I’m experimenting with multiboxing for powerleveling at the moment, by running a 17 Druid around behind a 40 Mage and 70 Paladin (at different times). Three Druid Noob has a post for this today; and I thought I’d write about my experiences so far (have a read of his blog post too, as everything he says is accurate IMHO).
3DruidNoob has a list of Instances to try out; but I’d alter them to be:
Level 17-22: Dead Mines
Level 20-26: Stockade (A only)
Level 25-40: Scarlet Monestary
Level 40-45: Zul Farrak
Level 45-50: Blackrock Depths
Level 50-58: Sunken Temple, Scholomance, UD Strath.
Level 58 and on: Quest grinding in Outlands.
I’ve noticed that the XP penalty for the 70 is a huge difference in the casual kills, and therefore I should only use the Pally when the Mage can’t AoE an Area or Instance. WoW-wiki had a good explanation of the formula, but it basically means you want the high level toon to be as close to the same level as the lower level toon, so that the XP penalty is not as harsh.
For example the Mage is better when I’m farming quests to kill X mobs. Get the quest, place the Druid on Follow, run at the mobs with the Mage, AoE, and loot with the Druid.
Deadmines on the other hand is cake with the Paladin, the only slow down is pulling the mobs back to where I have parked the Druid so he can get XP for the kills. I’m really looking forward to Stockade so that I can grind the levels on him faster, as Stockade is so much easier to get to, and can be done in 3 pulls by a high level Paladin.
The particulars of what I’m doing are as simple as having one toon on follow to another, and the more I read the more I think there is a real benefit in setting up some cool macros.

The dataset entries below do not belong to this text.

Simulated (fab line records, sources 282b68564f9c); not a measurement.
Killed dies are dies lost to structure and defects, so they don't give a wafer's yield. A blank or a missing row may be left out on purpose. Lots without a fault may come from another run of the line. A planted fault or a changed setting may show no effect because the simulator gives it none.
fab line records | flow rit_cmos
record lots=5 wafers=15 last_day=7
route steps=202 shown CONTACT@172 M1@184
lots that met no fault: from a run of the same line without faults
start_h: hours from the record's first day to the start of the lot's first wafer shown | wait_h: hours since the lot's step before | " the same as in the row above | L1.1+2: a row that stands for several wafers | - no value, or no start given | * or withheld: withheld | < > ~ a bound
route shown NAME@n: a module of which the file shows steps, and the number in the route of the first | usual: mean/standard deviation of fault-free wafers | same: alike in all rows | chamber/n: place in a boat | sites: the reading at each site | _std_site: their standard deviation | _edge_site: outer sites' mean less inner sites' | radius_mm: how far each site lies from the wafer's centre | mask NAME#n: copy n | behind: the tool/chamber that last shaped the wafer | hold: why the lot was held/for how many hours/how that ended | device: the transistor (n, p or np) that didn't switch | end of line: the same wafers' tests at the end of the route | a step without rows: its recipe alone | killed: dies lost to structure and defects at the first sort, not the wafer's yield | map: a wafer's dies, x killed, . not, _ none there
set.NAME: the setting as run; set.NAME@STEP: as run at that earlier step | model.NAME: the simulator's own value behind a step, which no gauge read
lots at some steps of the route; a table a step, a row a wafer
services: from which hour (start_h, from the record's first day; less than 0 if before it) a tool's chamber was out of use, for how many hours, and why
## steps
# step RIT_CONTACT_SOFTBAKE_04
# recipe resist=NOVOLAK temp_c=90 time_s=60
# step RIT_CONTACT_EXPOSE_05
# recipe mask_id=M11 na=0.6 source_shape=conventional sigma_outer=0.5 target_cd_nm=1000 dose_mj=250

Simple follow/focus setup:
- I set the focus on the Alt to target the Main
- Group up with the Main as Party Leader
- Run the follow script: “/follow focus”, and have it set on a bar thats easy to find.
- Chain AoE everything.
ps – I’m not liking paying for another account, but at least I got the first month on the new account to pay for one on the old account, by signing myself up as a friend.
It helps alot to invite other lowbies to join your powerleveling runs. XP Loss from the 70 is reduces and you can just .follow one of them and get them to do the looting.
PS. Don’t get idiots, they will kill your alt over and over;)
Thanks for the tip. I’ll check out the formulas too, as there might be a sweet spot in terms of player numbers; kind of implies that the more toon you have the better the reduction.
WoWWiki has a strange and maths heavy page all about the XP for mobs. Whats odd is that the WoWWiki page indicates that the xp per participant is lower the more toon you add. It also indicates that 2 man groups with a high level character, the closer the levels the better xp for the low level toon.
Which is contradictory, so I’m confused. Nothing new there.
By way of example I did group up with 3x 16-17s and my 70 for a DM run. The xp gained seemed to be almost the same, but 3 people were getting it, so I suppose it was more rewarding overall. I’ll have to get them to help me test a L70+1 toon vs. a L70+2 toons and see what the xp change is for the same mob.
Hey check out the latest version of Pwnboxer at http://getpwnboxer.com
ty – will do if I get into multiboxing again. I wonder what the popularity is now amongst the wow community?